Quick question: what happens if you set cut.a to a lowe value? e.g.,

fastLink(data.table.1, data.table.2,
              varnames=c("FullName", "EMail"),
              stringdist.match=c("FullName", "EMail"),
              cut.a=0.90,
              dedupe.matches=TRUE,
              verbose=TRUE,
              return.df=TRUE,
              n.cores=4)

Thanks!

Ted

kosukeimai commented 3 years ago

@muranyia One more possibility: maybe, you forgot to remove @ from the email addresses?

tedenamorado commented 3 years ago

@muranyia, following on @kosukeimai's suggestion, I would try to divide the emails into components e.g., username, email service, and domain. I would expect little to no typographical errors in the last two components, but usernames (similar to the case of names) are more prone to errors.

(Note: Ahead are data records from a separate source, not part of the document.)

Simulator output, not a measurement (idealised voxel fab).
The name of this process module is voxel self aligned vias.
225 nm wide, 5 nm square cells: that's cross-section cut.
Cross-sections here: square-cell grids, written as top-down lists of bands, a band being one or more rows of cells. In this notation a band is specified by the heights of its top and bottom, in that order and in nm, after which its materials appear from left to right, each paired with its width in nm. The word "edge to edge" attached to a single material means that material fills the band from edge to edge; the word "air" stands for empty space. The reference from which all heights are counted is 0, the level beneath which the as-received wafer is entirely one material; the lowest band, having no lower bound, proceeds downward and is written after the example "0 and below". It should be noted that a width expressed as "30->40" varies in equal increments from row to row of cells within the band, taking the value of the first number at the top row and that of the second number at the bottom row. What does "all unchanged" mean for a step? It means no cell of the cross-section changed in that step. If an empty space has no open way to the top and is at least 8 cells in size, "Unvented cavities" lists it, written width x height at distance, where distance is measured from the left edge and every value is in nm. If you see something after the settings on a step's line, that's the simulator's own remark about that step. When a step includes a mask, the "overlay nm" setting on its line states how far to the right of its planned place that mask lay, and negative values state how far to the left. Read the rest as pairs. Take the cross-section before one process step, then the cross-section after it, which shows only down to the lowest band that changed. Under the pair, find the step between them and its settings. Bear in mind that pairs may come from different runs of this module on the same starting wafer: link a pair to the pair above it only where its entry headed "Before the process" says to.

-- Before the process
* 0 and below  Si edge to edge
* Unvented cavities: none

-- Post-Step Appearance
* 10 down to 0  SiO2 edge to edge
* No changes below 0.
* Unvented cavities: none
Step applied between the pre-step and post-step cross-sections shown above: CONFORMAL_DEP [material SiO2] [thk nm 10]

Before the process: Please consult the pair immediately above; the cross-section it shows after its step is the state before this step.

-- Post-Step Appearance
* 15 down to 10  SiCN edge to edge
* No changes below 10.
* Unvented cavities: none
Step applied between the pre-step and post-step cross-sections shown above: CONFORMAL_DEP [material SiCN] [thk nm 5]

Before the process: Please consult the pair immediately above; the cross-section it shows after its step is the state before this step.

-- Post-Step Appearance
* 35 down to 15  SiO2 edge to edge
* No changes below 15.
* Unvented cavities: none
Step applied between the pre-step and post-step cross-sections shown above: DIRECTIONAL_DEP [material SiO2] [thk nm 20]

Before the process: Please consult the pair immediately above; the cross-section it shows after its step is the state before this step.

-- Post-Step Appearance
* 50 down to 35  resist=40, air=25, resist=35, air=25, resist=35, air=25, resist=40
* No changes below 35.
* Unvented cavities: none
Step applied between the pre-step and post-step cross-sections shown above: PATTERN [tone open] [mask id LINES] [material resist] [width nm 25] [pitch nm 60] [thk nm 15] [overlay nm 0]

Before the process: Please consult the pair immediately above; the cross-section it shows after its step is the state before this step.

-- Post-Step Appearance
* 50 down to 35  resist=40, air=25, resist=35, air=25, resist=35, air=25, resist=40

muranyia commented 3 years ago

I still get an error with cut.a=0.90. BTW, I had most posterior probabilities way higher than 0.99 on my first 20k cases, some of them being 1 (I guess, due to precision) even when the matches were not exact.

The '@'s I did not remove. Is that a requirement?

tedenamorado commented 3 years ago

Thanks for getting back to us! Parsing the emails as discussed above might help.

Quick question: When you say 20K cases, that is referring to the larger dataset, right?

Let's try to debug the issue by trying to match one column at time:

fastLink(data.table.1, data.table.2,
              varnames=c("FullName"),
              stringdist.match=c("FullName"),
              cut.a=0.90,
              dedupe.matches=TRUE,
              verbose=TRUE,
              return.df=TRUE,
              n.cores=4)

Then run this:

fastLink(data.table.1, data.table.2,
              varnames=c("EMail"),
              stringdist.match=c("EMail"),
              cut.a=0.90,
              dedupe.matches=TRUE,
              verbose=TRUE,
              return.df=TRUE,
              n.cores=4)

Keep us posted!

Ted

muranyia commented 3 years ago

Yes the 20K+ cases are my full dataset.

Trying to match one column at a time, I got the same error for EMail and a different one for FullName. I couldn't copy and paste as my system collapsed (possibly due to full /temp ramdisk?), it was about emlinkMARmov -> sort() not being able to open a file.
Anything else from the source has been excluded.